Attendees walk through the Samsung booth at the Consumer Electronics Show in Lav Vegas

Attendees walk through the Samsung booth at the Consumer Electronics Show in Lav Vegas

The annual Consumer Electronics Show has kicked off, drawing eager consumers and investors to Sin City.

The world’s largest technology conference kicked off Monday in the larger than life city of Las Vegas. This year’s Consumer Electronics Show introduced new smartphones, gadgets, a HAPIfork that keeps track of your eating habits, as well as upgraded cars that let you send out emails and check out gas prices from behind the wheel.

Stephen Baker, a consumer technology analyst with NPD Group, said it’s about more than the headline-grabbing gadgets, reports Fox Business.

“The value of this show isn’t the latest and greatest most fabulous thing, it’s how do I make my devices do more for me and integrate them more seamlessly into my life.”

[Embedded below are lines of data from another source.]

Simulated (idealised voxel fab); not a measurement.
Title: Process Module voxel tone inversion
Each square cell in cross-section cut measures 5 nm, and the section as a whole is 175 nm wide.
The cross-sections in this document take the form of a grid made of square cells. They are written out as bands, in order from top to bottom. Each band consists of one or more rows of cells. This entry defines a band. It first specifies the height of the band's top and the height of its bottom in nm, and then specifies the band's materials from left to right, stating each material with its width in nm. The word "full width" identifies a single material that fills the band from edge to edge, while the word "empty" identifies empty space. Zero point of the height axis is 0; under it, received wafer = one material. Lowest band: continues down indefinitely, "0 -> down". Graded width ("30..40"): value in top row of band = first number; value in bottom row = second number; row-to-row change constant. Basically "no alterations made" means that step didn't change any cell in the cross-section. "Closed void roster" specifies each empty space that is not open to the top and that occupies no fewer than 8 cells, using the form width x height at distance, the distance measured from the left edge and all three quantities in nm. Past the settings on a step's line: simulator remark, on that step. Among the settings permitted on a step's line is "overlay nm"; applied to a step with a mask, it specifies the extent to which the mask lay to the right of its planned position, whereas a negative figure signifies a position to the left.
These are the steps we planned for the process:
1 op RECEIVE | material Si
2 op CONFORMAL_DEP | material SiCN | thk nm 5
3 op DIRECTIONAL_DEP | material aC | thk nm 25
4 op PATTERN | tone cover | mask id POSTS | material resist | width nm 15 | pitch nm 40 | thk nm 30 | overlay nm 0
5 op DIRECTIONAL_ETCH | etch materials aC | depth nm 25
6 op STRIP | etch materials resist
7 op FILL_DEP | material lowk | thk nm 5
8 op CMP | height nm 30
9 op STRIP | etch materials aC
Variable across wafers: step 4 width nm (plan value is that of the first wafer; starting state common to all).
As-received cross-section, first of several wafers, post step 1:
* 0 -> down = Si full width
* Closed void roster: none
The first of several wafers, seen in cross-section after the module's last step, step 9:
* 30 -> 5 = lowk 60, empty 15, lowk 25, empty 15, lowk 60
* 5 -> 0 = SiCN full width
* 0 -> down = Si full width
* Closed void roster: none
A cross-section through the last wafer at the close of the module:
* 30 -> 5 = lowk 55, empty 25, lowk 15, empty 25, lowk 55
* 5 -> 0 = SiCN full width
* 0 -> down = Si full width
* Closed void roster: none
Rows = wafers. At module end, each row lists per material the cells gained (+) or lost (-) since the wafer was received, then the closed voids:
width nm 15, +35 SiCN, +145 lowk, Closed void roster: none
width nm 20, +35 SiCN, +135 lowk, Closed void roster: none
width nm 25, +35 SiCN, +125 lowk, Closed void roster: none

This year’s show is said to be as influential as ever, featuring a record breaking exhibit space, with a show floor of 1.87 million net square feet for all 3,000 exhibitors. While Apple, Google and Microsoft weren’t present, opting in favor of hosting private product unveilings, lots of tech heavyweights were there to strut their stuff. Among the top players at the event was Samsung, bringing in the heat with the unveiling of its latest SmartTV: an 85” SmartScreen television, fully equipped with “Evolution Kits” that can automatically upgrade its hardware and software on a regular basis. The new TVs are expected to put the ol’ remote control out of business, as they will also be able to recognize body gestures, so people can breezily swipe through on-screen menus.

But as far as SmartTV’s go, Samsung is running a close race with Panasonic, who unveiled an impressive new feature on My How Screen— a tool which figures out which family members are watching TV through facial recognition, and then brings the viewer’s favorite shows to them based on personal preference.

Another Panasonic reveal was a set of wireless Bluetooth headphones, which resemble hearing aides more so than the traditional headphones currently in use.

The headphones work by transmitting soundwaves via cheekbones, delivering content straight to your head, which allows one to watch TV in bed without waking up a sleeping partner.

Intel also made its mark with a 3D camera capable of voice, gesture, and facial recognition. The company is said to be working on building this “human-like” technology into their next generation of PCs and ultrabooks.

Baker said he’s seeing a lot of products that make it easier to access entertainment, work and personal documents from home, Fox Business reports. He believes that this year’s show will prove to be vital to the industry.

“You get a group of people together to talk about how to improve what people do every day of their lives … what’s more important than that?” he told a media outlet. “Say what you want, but 150,000 people wouldn’t trek out into the middle of the desert for nothing.”